Fuzzing is simply a way to feed garbage to an application hoping for a crash, kind of like going to an all-you-can-eat buffet until you end up sick. The goal is to send valid enough data so it would be processed by the application while also sending enough bad data (format string, buffer overflow) that the chance of crashing is still high enough.
In theory, fuzzing is the worst way of testing software because there is no way to achieve coverage with pseudorandom data in an acceptable finite time. But while fuzzing might not be the best tool for uncovering all bugs in software, it can be very useful for the reader because of one simple reason: it works for finding an exploitable bug, and it works fast.
I didn't believe it at first. After all, I have coded (in C and assembly/binary) and I know very well what security bugs look like. Why feed my software with garbage hoping for a crash? Well, the first time I saw a good fuzzer on the job, it was like magic. It worked. It found buffer overflows faster than I was able to look at them in the code.
Should you use a fuzzer or not? It's a tricky question. Just remember it is not a silver bullet, and it could lose more time than it saves, but all in all fuzzing is a very useful tool, as long as you are aware of its advantages and disadvantages.
A fuzzer is useful when you want to:
Find some exploitable bugs but not all of them.
Find bugs in multiple software, when using the same protocol.
Quickly test closed source software, without looking at the source or binary.
Easily automate.
Easily parallelize.
Use something that is protocol and file-type-dependent, but software-independent.
A fuzzer is not useful when:
Finding measures for assurance of software quality.
Achieving code coverage.
Achieving quality metric.
Testing multiple conditions cases (fuzzing usually affects only one variable at a time).
Nonatomic processing (application can't be reinitialized per file or session).

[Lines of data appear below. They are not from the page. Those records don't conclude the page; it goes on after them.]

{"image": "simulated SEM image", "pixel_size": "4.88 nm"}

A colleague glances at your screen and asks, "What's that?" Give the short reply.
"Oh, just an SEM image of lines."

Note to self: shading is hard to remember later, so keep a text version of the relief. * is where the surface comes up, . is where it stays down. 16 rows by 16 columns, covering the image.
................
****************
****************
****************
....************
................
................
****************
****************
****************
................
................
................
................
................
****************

There are plenty of fuzzers available—some specific to a protocol, others very generic. The first thing to look at when choosing a fuzzer is to have the best ratio for time writing the fuzzer versus bugs found. The number of bugs found depends mostly on two things: the aptitude of the fuzzer to comply with the protocol standard (ensuring that the information is processed and not discarded as invalid), and the quality of the fuzz string/value or payload (i.e., what we are injecting into the application). To ensure compliance to the protocol standard, the fuzzer must respect basic validity checks such as payload size, checksum, and hash. If these checks are not respected, those requests or other payloads are discarded as invalid by the application's first layer and only offer a very small code base coverage. This is where a block-based fuzzer excels compared to other fuzzers, because of its ability to process subblocks of information and place the correct size value or checksum at the correct place.
Even the simplest protocols have size or checksum. For example, in the following payload, if the length of the string aaaaaaaaaaaa
is not equal to the provided length in the header, most servers will discard the communication as invalid without even processing the content. It is critical to keep your data consistent if you want to reach the code underneath the first parsing layer.
POST / HTTP/1.1 Host: 192.168.248.133 User-Agent: Mozilla/5.0 Transfer-encoding: chunked Keep-Alive 300 12 aaaaaaaaaaaaaaaaaaaaaaaaaaaa
But the quality of the fuzz string/value is the real key. It triggers a bug that other test cases do not. Testing all the possible cases is just not an option, and the more tests you have, the more time the fuzzer needs to run. So for example, if you test all the cases for a string value from A to A repeated 65,535 times, it creates around 65,000 test cases. However, testing for only length values such as 16±5 (i.e., 11,12,13,14,15,16,17,18,19,20,21), 256±5, 1024±5, 2048±5, 4096±5, 16k±5, 32k±5, and 65k±5 generates 80 test cases and offers coverage for most of the boundary conditions, while being around 800 times faster. The same thing applies to the other tests. A good suite of tests cases should be able to cover at least these varieties of bugs:
Buffer overflow
Format string
Directory traversal
Signed/unsigned value (e.g., negative payload size, huge value)
Cross-site scripting
Injection (e.g., command, SQL)
Integer overflow
Other interesting points to consider before choosing or writing a fuzzer is the ability to load external libraries to achieve tasks such as calculating hash, checksum, and cryptography; and the ability to use multiple outputs such as network, file, and syscall.